Innovation methodologies: Agile, Lean, Design Thinking

Terms like design thinking, lean, agile, are popping up more and more outside the startup world. In fact, chances are that you have encountered at least one of them throughout your career, but do you really know what they mean? We’ve put together a quick cheat sheet to help you navigate your way through the innovation jargon.

Design thinking, lean and agile are all innovation methodologies aimed at understanding what people want. These terms are often used together and they are all ways to approach and improve your product cycle, while each focusing on a different area.

 

Design Thinking

Design Thinking relies on empathy to understand customers’ needs and pain points. It helps you figure out who you’re designing for and what their needs are, before working on a solution. This is a huge change from the traditional approaches of building a product first and trying to sell it, before asking if it’s needed.

Where did it all start?

A group of designers from an American design consultancy IDEO formulated a new approach to innovation that put people first. Tim Brown, IDEO’s CEO, was one of the designers who spearheaded the “design-thinking” movement. 

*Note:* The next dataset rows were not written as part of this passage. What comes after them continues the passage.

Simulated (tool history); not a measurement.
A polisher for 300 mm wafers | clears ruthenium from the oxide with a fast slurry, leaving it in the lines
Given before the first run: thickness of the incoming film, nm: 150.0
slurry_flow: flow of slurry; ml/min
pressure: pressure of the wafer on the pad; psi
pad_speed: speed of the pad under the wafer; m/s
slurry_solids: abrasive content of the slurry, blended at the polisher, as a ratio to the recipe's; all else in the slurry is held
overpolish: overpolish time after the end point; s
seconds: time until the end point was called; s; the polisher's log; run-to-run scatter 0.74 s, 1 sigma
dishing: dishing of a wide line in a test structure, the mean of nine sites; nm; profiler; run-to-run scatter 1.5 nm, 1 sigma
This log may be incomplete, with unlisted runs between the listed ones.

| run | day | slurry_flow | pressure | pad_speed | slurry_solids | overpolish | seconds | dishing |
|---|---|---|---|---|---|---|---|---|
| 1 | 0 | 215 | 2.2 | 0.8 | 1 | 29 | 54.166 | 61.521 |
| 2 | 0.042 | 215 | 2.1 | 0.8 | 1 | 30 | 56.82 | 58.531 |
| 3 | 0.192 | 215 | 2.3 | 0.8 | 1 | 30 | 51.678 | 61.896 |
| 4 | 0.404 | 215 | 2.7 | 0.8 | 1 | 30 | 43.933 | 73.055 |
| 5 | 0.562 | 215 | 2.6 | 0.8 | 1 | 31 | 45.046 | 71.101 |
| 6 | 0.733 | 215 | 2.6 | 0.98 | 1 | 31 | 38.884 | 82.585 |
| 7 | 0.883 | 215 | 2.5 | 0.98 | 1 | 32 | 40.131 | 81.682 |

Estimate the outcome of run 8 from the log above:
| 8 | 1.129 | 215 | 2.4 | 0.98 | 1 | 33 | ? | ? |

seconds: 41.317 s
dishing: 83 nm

“…A human-centered approach that combines people’s needs, technological possibilities and business feasibility”

– Tim Brown, IDEO

 

 

Infographic of design thinking graph

 

How does it work?

The Design Thinking cycle follows 5 main steps:

  1. First, empathise with the people you are designing for. What’s their pain point? Some effective ways to discover this are user interviews and user tests.
  2. Define the user’s needs and challenges, by using the insights and observations from the first step.
  3. Ideate through brainstorming exercises.
  4. Prototype. Build something simple that you can use to test with your users.
  5. Lastly, test your prototype with real users and get feedback in real-time. Get the insights from your tests and if needed start the process again, based on your learnings.

 

Lean Methodology

How you can iterate and learn without breaking the budget, losing our sanity or wasting time. Lean focuses on creating a minimal viable product (MVP) and letting the customer determine value.

Where did it all start?

Taiichi Ohno, an Engineering Executive at Toyota in the 50s & 60s, was a true visionary at Toyota who envisioned a new innovative way to build cars. Without a doubt, Ohno was a wise leader way ahead of his time. Ohno was passionate about two things: creating empathy within his workforce & reducing waste at all costs. Years later, Ohno’s philosophy was brought to the startup world through Eric Reis, Serial Entrepreneur and Thought Leader, within his book “The Lean Startup”In the words of Eric Reis: “The only way to make a beautiful product, is to let it be unbeautiful first”.

How does it work?

One of the core principles of the Lean Startup is the “Build, Measure, Learn” cycle. Build-Measure-Learn is a framework for establishing – and continuously improving – the effectiveness of new products, services and ideas in a quick and cost-effective way. First, start by building a basic version of your product or service. Then, test your assumption and see how the users respond to it. At last, use the insights that you collected to iterate your idea or pivot. The goal is to continuously improve your product or service, to build something that your customers want. When following Lean methodology you always start with the problem, not with the solution.

 

Agile

At its core, Agile isn’t so much a methodology as a philosophy. It’s a blanket term for an approach to project management or product development that prioritizes incremental, feedback-driven changes into product or service development. Agile project management was developed as an alternative to traditional, waterfall, project management. 

Where did it all start?

In 2001, a group of developers met in a ski resort in Utah to talk, ski relax, and try to find common ground. What emerged was the Agile Manifesto. At the core of the manifesto there are four values: 

  1. Individuals and interactions over processes and tools
  2. Working software over comprehensive documentation 
  3. Customer collaboration over contract negotiation
  4. Responding to change over following a plan 

The Agile alliance was seeking an alternative to these types of waterfall approaches, which it described as “documentation driven, heavyweight software development processes.”

Agile Manifesto

 

 

How does it work?

Companies adopting agile are usually trying to achieve one of these goals: 

  • Above all, to realise the value faster by focusing on doing rather than talking or justifying
  • Encourage experimentation by implementing a faster course correction and using failures as lessons.  
  • Increase transparency and a more rapid decision making
  • Maintain relevancy and encourage greater visibility of progress
  • Establish team routines and increase empowerment of team members.